Offering of services without actual use does not qualify as use for basis of registration

United States of America

In a precedential ruling, the Federal Circuit has held that the advertising or offering of a service, without actually providing the service, cannot constitute use in commerce sufficient to support a service mark registration (Couture v Playdom Inc (No 2014-1480, March 2 2015)).

As noted by the Federal Circuit, its decision is consistent with decisions in the Second, Fourth and Eighth Circuits, which have similarly held that actual provision of services is required for use in commerce of a service mark. The Federal Circuit clarified that its prior decision in Aycock Eng’g Inc v Airflite Inc, which held that “at the very least, in order for an applicant to meet the use requirement, there must be an open and notorious public offering of the services”, did not suggest that an open and notorious offering alone was sufficient to establish use in commerce. Rather, services must have actually been rendered. Trademark rights in the United States arise under the Commerce Clause of the US Constitution and the Supreme Court long ago ruled that a trademark does not exist without use in commerce. In other words, if the mark is not associated with a product or a service, it simply does not exist.

In affirming the Trademark Trial and Appeal Board’s (TTAB) cancellation of the service mark PLAYDOM, the Federal Circuit held that the mark was void ab initio because the mark owner’s services were not being offered to the public as of the use-based application’s filing date, even though the mark owner had launched a website advertising those services. The mark owner, David Couture, filed his application in May 2008 seeking registration of PLAYDOM in connection with its writing and production services for the entertainment industry and claiming actual use under Section 1(a) of the Lanham Act. The mark was registered in January 2009.

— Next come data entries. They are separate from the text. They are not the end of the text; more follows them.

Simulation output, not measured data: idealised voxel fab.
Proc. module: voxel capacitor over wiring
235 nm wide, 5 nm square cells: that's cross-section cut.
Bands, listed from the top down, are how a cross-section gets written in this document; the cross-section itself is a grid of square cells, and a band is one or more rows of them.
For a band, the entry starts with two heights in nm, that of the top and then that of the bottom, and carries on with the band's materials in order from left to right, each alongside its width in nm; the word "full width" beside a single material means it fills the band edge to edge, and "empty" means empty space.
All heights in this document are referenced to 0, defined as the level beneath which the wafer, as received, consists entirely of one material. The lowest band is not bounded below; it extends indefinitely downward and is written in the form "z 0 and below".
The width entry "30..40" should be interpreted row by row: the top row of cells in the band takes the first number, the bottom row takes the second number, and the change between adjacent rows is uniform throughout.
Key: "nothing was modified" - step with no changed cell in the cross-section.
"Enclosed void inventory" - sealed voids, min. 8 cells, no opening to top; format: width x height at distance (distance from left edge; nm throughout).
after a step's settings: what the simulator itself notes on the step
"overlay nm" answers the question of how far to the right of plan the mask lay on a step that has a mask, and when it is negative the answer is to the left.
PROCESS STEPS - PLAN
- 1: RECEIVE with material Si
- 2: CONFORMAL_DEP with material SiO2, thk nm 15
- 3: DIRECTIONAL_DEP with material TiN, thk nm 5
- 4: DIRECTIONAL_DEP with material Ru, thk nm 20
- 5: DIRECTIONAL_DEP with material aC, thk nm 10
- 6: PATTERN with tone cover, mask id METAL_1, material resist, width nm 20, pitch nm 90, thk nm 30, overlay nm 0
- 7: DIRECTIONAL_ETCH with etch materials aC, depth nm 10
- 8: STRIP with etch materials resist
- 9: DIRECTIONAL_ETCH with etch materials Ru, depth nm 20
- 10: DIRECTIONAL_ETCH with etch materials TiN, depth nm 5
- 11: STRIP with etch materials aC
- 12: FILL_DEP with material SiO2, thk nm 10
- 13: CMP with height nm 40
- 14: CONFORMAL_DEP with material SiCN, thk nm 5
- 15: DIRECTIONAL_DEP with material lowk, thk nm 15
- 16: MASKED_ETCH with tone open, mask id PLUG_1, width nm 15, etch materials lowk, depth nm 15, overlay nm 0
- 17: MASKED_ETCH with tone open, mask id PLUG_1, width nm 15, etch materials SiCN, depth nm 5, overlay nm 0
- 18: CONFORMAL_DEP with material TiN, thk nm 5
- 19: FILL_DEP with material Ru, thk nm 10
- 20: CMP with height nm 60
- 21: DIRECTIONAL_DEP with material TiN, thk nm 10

In February 2009 just one month later, the online social network game developer Playdom Inc filed an application to register an identical mark in connection with gaming software and related goods and services, claiming an intent to use under Section 1(b) of the Lanham Act. Playdom’s application was denied based on likelihood of confusion with Couture’s mark as registered. Rather than challenging the denial at the Trademark Office, Playdom petitioned to cancel Couture’s registration, arguing that it was invalid because Couture had not used the mark in commerce as of the date of his application. Evidence regarding the issue of use included a letter wherein Couture stated that “upon request” he would be “willing and capable of performing all services listed in [his] trademark registration”, as well as his testimony that he had only one client, and that he had billed it for the first time in March 2010, almost two years after the trademark registration. The TTAB cancelled the registration, holding that “the services identified in a use-based service mark application must be rendered before the filing of a service mark application”. 

The TTAB, as confirmed by the Federal Circuit, similarly denied Couture’s request to amend the trademark registration basis to an intent-to-use application, noting that a request to change the basis of an application must be filed before the registration is issued.

Had Couture filed his application based on an intent to use, the May 2008 filing date would have been Couture’s “constructive use” date for purposes of priority, allowing him to extend his time to file a statement of use until he actually rendered the services in 2010.